Friday, May 20, 2005

On doing what I say, not what I do

Okay, so this week's award for Most Egregious Use of Unrecognized Irony in a Newspaper Headline has to go to today's Washington Post for their story "Army Warns Iraqi Forces On Abuse Of Detainees."

In other news, Ann Coulter addresses the ACLU on the importance of religious tolerance and Lindsay Lohan lectures high school girls on the dangers of eating disorders.

Unfortunately, it's far from unusual to see pictures of Iraqi detainees cut and bruised from beatings with fists, sticks, and electrical cords, or to hear reports of confessions coaxed out by choking or electrical shock. We just haven't heard about the abuse coming from Iraqi security forces. And of course we're shocked. Just shocked!

Anyone with a couple of hours of Dr. Phil viewing in their past understands the flat basics of armchair psychology: abusive parents tend to raise abusive children. A kid who was beaten by his father will certainly recognize that beating your kids is bad, but is also more likely to resort to that same behavior when his own kids misbehave. It's the only way he knows to deal with kids; he knows that the beatings hurt, but he hasn't been shown an example of how to express his frustration/anger/disappointment any other way.

So now we have the very men responsible for the security of Iraq behaving exactly the same way. Interrogations and coerced confessions by beating and electrocution were status quo during Saddam Hussein's regime, so these Iraqi officers just assume that's the way things work. Unfortunately, the US has missed a great big opportunity to come in and show them how it's really done. Allegations surface every day about detainee abuse, most famously at Abu Ghraib, most recently at Guantanamo Bay.

How are these Iraqi officers going to learn acceptable interrogation techniques if not by example? So far, the US has a pretty good reputation for whacking the crap out of detainees while telling Iraqi officers, "Don't do this." Human Rights Watch says that since the first allegations were made back in October, little progress has been made to "enforce existing laws and put an end to" the abuse. Well, duh. The Iraqi officers have no reason to take the laws seriously if their US counterparts continue abusive behavior that has been condemned by their own superiors.
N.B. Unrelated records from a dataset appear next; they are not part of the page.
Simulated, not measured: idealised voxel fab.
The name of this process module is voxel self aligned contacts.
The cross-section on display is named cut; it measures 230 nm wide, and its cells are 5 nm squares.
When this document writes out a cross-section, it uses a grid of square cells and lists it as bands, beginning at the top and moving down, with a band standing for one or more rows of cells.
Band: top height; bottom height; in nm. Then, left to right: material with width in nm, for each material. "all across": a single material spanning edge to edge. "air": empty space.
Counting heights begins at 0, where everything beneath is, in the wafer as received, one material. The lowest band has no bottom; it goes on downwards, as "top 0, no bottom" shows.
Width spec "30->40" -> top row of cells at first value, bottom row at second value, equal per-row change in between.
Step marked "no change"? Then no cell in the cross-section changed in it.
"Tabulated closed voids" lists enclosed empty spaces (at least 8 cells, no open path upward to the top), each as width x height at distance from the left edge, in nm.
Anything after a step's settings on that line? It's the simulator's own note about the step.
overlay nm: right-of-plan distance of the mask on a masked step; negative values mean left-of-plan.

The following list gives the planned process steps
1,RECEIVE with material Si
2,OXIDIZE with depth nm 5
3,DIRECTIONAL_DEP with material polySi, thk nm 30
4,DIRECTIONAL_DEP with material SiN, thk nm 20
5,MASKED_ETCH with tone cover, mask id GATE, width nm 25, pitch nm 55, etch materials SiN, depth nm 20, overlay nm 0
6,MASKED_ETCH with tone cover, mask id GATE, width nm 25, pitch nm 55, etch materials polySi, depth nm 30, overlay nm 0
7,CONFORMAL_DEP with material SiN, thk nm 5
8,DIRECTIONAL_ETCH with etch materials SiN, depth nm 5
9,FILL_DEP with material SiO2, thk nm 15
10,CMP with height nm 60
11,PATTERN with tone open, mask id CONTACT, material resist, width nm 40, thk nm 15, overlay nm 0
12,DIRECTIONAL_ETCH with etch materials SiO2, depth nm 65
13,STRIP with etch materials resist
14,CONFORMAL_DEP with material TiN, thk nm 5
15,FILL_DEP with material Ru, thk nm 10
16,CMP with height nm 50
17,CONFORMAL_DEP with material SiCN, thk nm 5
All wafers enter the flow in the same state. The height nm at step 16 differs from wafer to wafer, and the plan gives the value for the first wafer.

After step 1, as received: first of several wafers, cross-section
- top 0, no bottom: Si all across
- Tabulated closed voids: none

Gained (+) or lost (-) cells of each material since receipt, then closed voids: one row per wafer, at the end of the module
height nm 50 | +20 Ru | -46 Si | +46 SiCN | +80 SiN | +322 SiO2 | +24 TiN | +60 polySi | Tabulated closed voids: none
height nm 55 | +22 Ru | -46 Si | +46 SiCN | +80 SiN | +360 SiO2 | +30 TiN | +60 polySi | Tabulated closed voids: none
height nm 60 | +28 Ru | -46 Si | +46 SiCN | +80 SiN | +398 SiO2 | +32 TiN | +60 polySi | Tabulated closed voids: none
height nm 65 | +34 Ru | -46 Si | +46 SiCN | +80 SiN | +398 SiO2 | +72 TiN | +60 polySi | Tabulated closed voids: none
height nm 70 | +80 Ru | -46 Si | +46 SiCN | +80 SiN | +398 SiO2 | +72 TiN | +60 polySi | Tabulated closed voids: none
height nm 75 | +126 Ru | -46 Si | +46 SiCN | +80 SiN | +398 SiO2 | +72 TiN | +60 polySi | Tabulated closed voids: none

Army General George Casey wrote recently to his troops that "[i]t is very important that we never turn a blind eye to abuses, thinking that what Iraqis do with their own detainees is 'Iraqi business.' Nor can we wink at suspected transgressions." The job may be far harder than he expects. The Bible, proposed rulebook for good behavior in our supposedly Christian nation, tells us to remove the planks from our own eyes before going after the specks in our brothers'; the US military has to do both simultaneously, or "justice" in the newly democratic Iraq will be same playbook, different team.